They affirm male headship in the home.
And then in the church, they would say only men can be, well, hold the office of elder or pastor.
And those are fairly like minimal affirmations because.
What that allowed is people to hold maybe some other more egalitarian views.
So, like some what we call narrow complementarians would say, well, I think only a man can be a pastor, but I think a woman could preach.
I mean, I've heard people articulate that position because she does it under the authority of the session.
Well, that's really out of line with the tradition.
And I think also makes an arbitrary distinction between office and tasks.
Right.
Sproul said that just real quick.
I got to say it.
R.C. Sproul's.
He allowed for women to preach.
There is a video and audio recording that you can find on Renewing Your Mind.
It was a QA that he did in a small group, probably in the Ligonier studio where he had finished lecturing and was allowing people to ask.
And it was funny because there was a woman, I forget her name, because he names her.
And she says, Are you implying that a woman could preach?
And he said, So and so, I didn't imply it, I said it.
And he laughs and, like, so, but basically, he said he doesn't believe that a woman could be a ruling elder, but that she could teach R.C. Sproul towards the very end of his life.
And I love R.C. Sproul, you know, but I'm just saying, yeah, the boomer generation really started folding.
The best of them started folding on this.
Yeah, I obviously like R.C. Sproul.
I'd be curious to see the details and what the context there was.
Because, I mean, some of these guys do make distinctions.
You know, sometimes we might be talking about, well, it's a woman teaching in a women's setting or something.
That might be different.
But unfortunately, no, it was not.
Yeah, I wish it was.
It was not.
That is concerning if he said something like that.
But let me just say, I think so.
So you have like the narrow complementarian strand, but then you have the broader complementarians who would say, no, a woman can't preach.
And, you know, I mean, in general, they would say that the Worship service should be led by men.
But that's the thing some of this starts to break down, where some complementarians even think women can read scripture or in public worship or lead certain prayers in public worship.
And yeah, the worst of them think that women could even preach.
And then you get outside the worship service, and then there's the question of women teaching in Sunday school to like mixed groups with men.
And some of these narrow complementarians, especially, would say that they can.

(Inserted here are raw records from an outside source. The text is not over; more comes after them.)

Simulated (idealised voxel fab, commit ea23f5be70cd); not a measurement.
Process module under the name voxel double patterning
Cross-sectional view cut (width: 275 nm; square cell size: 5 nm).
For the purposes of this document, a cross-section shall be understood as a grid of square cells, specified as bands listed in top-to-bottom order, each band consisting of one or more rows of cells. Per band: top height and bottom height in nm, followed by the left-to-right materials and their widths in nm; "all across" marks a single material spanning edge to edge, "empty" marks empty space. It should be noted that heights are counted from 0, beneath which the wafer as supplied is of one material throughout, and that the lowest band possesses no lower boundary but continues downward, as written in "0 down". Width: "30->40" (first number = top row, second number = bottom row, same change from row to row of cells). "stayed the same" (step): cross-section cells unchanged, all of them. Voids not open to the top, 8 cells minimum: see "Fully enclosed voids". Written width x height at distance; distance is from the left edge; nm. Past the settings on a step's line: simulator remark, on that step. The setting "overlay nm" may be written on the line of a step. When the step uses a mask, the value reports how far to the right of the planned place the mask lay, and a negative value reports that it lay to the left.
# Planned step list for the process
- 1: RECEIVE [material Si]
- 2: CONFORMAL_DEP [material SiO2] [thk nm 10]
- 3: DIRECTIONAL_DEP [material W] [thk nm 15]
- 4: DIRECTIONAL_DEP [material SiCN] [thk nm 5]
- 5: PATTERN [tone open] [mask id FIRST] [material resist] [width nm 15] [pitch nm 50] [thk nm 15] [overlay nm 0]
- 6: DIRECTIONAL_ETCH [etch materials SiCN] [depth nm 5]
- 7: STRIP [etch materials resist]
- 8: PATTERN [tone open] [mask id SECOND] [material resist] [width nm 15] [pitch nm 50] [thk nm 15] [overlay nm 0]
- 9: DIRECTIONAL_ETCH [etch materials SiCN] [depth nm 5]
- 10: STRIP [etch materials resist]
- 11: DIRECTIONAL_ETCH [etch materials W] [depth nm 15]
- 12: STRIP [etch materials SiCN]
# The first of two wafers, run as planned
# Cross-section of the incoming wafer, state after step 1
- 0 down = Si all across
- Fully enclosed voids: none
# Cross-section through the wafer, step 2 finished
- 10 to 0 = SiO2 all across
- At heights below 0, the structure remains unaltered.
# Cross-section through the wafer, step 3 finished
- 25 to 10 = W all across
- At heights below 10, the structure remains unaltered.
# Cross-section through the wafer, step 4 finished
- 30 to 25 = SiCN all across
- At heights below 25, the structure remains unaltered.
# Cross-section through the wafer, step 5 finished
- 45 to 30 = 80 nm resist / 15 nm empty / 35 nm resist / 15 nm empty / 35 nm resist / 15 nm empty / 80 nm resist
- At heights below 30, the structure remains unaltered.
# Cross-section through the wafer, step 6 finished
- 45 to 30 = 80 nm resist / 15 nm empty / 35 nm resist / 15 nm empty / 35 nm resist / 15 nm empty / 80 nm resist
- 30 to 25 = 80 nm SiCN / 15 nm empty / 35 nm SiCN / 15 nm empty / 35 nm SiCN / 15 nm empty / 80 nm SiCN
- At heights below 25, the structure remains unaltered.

So you've got that, but then.
You also have kind of the softening of male headship, where, you know, this is this whole tie breaking vote where scripture just speaks of the husband as the head of his wife.
And, you know, Ephesians 5 even says the wife should submit to her husband in everything.
You know, it says in everything, not in an occasional tie breaking vote.
It's the idea that the man is to actually lead.
Like they use that language, but he's actually a leader.
And that means he leads in everything by example and decision making.
His wife is his counselor.
He consults her on things, but he's still the leader.
He doesn't let her lead most of the time, and then he only leads if there's a disagreement.
I mean, that's not what the scripture says.
It's not what the Reformed tradition ever said about male headship in marriage.
So you've got that.
And then most complementarians probably wouldn't go to the issue of civil leadership, where they might allow women to.
Or more likely, it's probably they just don't say anything about women in political office.
Where you go read, obviously, Knox had the strongest statements against this, but even Calvin said, yeah, that shouldn't be normative.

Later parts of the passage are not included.